A steelman of the claim that a human has a utility function is that agents that make coherent decisions have utility functions, therefore we may consider the utility function of a hypothetical AGI aligned with a human. That is, assignment of utility functions to humans reduces to alignment, by assigning the utility function of an aligned AGI to a human.
The problem is, of course, that any possible set of behaviors can be construed as maximizing some utility function. The question is whether doing so actually simplifies the task of reasoning and making predictions about the agent in question, or whether mapping the agent’s actual motivational schema to a utility function only adds unwieldy complications.
In the case of humans, I would say it’s far more useful to model us as generating and pursuing arbitrary goal states/trajectories over time. These goals are continuously learned through interactions with the environment and its impact on pain and pleasure signals, deviations from homeostatic set points, and aesthetic and social instincts. You might be able to model this as a utility function with a recursive hidden state, but would that be helpful?

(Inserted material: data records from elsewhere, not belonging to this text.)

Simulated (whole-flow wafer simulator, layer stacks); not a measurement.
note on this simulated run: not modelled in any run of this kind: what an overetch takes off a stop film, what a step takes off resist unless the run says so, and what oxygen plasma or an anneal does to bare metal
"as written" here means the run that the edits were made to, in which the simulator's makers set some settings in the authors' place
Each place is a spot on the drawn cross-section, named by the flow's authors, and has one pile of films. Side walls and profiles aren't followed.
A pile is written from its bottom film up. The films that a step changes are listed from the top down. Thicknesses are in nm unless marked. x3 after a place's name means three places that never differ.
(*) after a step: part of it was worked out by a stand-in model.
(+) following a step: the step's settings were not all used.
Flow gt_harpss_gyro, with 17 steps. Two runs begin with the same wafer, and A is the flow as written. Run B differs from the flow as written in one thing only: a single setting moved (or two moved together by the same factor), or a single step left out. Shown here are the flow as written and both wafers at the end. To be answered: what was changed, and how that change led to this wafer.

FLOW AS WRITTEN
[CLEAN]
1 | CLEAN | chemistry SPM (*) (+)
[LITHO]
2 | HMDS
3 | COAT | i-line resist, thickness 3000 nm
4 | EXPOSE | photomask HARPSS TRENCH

any possible set of behaviors can be construed as maximizing some utility function
(Edit: What do you mean? This calls to mind a basic introduction to what utility functions do, given below, but on second thought that’s probably not what the claim is about. I’ll leave the rest of the comment here, as it could be useful for someone.)
A utility function describes decisions between lotteries, which are mixtures of outcomes, or more generally events in a sample space. The setting assumes uncertainty, outcomes are only known to be within some event, not individually. So a situation where a decision can be made is a collection of events/lotteries, one of which gets to be chosen, the choice is the behavior assigned to this situation. This makes situations reuse parts of each other, they are not defined independently. As a result, it becomes possible to act incoherently, for example pick A from (A, B), pick B from (B, C) and pick C from (A, C). Only satisfying certain properties of collections of behaviors allows existence of a probability measure and a utility function such that agent’s choice among the collection of events in any situation coincides with picking the event that has the highest expected utility.
Put differently, the issue is that behavior described by a utility function is actually behavior in all possible and counterfactual situations, not in some specific situation. Existence of a utility function says something about which behaviors in different situations can coexist. Without a utility function, each situation could get an arbitrary response/behavior of its own, independently from the responses given for other situations. But requiring a utility function makes that impossible, some behaviors become incompatible with the other behaviors.
In the grandparent comment, I’m treating utility functions more loosely, but their role in constraining collections of behaviors assigned to different situations is the same.
The problem is, of course, that any possible set of behaviors can be construed as maximizing some utility function. The question is whether doing so actually simplifies the task of reasoning and making predictions about the agent in question, or whether mapping the agent’s actual motivational schema to a utility function only adds unwieldy complications.
In the case of humans, I would say it’s far more useful to model us as generating and pursuing arbitrary goal states/trajectories over time. These goals are continuously learned through interactions with the environment and its impact on pain and pleasure signals, deviations from homeostatic set points, and aesthetic and social instincts. You might be able to model this as a utility function with a recursive hidden state, but would that be helpful?
(Edit: What do you mean? This calls to mind a basic introduction to what utility functions do, given below, but on second thought that’s probably not what the claim is about. I’ll leave the rest of the comment here, as it could be useful for someone.)
A utility function describes decisions between lotteries, which are mixtures of outcomes, or more generally events in a sample space. The setting assumes uncertainty, outcomes are only known to be within some event, not individually. So a situation where a decision can be made is a collection of events/lotteries, one of which gets to be chosen, the choice is the behavior assigned to this situation. This makes situations reuse parts of each other, they are not defined independently. As a result, it becomes possible to act incoherently, for example pick A from (A, B), pick B from (B, C) and pick C from (A, C). Only satisfying certain properties of collections of behaviors allows existence of a probability measure and a utility function such that agent’s choice among the collection of events in any situation coincides with picking the event that has the highest expected utility.
Put differently, the issue is that behavior described by a utility function is actually behavior in all possible and counterfactual situations, not in some specific situation. Existence of a utility function says something about which behaviors in different situations can coexist. Without a utility function, each situation could get an arbitrary response/behavior of its own, independently from the responses given for other situations. But requiring a utility function makes that impossible, some behaviors become incompatible with the other behaviors.
In the grandparent comment, I’m treating utility functions more loosely, but their role in constraining collections of behaviors assigned to different situations is the same.